The prospect of moral hazard will tend to make buyers pessimistic about the risks they are likely to acquire. If relevant information isn’t disclosed to a buyer early enough, confidence can evaporate. Even if the seller never intended to hoodwink the buyer, this generally results in the conversation’s termination.

The combination of information asymmetry and moral hazard applies to all deals, whether a friendly merger, a complete sale of the business, or a transfer of assets combined with retention of some risk. The way to reduce both is to improve the information available to the other party.

Improve data quality

But how can a selling IFA go about this? Since buyers will study the management information, the most important thing you can do is improve the data to convey more confidence about the actual risks. The seller needs to do this before negotiations and due diligence; bad news discovered by a buyer will worsen their assessment of the actual risks and their subliminal perception of moral hazard.

We’re not talking about a full audit of regulatory records. Apart from being expensive, this is likely to generate extra work from false alarms without fixing many problems. The best approach is to find someone who can assess your data from a buyer’s point of view, using their practical experience to spot the risks that need covering off, and recommending actions to fill any gaps.

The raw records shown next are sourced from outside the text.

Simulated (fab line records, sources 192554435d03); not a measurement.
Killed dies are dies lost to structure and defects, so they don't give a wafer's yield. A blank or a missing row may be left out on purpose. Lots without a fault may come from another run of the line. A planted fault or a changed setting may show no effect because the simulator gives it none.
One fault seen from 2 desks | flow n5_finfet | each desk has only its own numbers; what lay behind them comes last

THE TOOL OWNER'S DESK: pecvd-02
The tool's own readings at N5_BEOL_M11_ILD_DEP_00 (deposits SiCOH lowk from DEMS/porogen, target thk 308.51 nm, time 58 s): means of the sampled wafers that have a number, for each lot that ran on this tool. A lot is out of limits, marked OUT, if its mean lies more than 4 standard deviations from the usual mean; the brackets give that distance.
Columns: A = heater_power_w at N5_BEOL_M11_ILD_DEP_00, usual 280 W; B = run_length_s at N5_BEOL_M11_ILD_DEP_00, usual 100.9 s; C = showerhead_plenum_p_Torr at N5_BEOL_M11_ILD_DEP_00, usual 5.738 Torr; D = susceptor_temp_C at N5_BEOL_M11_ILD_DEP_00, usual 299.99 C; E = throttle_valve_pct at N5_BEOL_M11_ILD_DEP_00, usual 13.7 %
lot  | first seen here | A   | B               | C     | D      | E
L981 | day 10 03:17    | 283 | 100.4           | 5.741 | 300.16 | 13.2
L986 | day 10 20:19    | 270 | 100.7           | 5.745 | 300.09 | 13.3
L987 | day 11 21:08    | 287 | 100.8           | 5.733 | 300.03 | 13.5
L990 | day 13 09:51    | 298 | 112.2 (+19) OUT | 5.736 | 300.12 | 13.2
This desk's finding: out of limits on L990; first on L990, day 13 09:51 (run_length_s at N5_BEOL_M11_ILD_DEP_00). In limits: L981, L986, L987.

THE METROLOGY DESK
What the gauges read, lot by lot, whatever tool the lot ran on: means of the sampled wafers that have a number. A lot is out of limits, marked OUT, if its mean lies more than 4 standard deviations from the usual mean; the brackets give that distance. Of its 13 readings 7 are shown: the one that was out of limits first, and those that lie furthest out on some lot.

These gaps appear, not through any pernicious intent, but through the ratcheting up of regulatory expectations over time. The issue they face is not knowing what steps to take to forward-fix them. An intelligent approach can help repair the data where necessary and streamline other fixes into everyday operations. This approach is crucial for esoteric issues like defined benefit transfers and non-standard investments that might scare buyers away if left unaddressed.

Although average business valuations have been stable over recent years, the deviation from the mean has ballooned, and there is less and less inefficiency in the valuation methodology as each transaction completes. We would always encourage vendors to prepare as much as possible before entering the exit process with their best foot forward. Improving your data quality changes the external assessment of the risks inherent in your business and increases the price you might achieve on sale. It also has other potential benefits:

  • The very act of improving your data – whether ‘OK’ data or ‘awkward’ data – and making it available reduces the likelihood of moral hazard – your business becomes a more attractive purchase.

  • The moral hazards inherent in professional indemnity insurance are making premiums more expensive, if you can get cover at all. In the short term, you improve your ability to obtain PI on reasonable terms, irrespective of when you might want to sell.

  • You can decide on the best deal structure, including whether to go for an asset sale or a share sale. There are pluses and minuses for both, but an asset sale means you will have to retain some risk. A better understanding of that risk will put you in an improved position to deal with regulatory capital requirements that could restrict access to your sale proceeds. Since insurers rely on data too, you will have a better chance of securing run-off insurance if needed.

  • You can avoid being ‘picked off’ during negotiations by dramatic last-minute discoveries of unhelpful data.

  • Finally, your customers will benefit from a high-quality transaction that serves all parties’ interests. Most transactions include a deferred element of the purchase price, and high purchaser and customer satisfaction will maximise this.

Risk assessment may sound complicated, but it uses understandable principles that drive the negotiations around a transaction. By applying these principles, an IFA can improve business attractiveness today and ensure the best possible price when selling.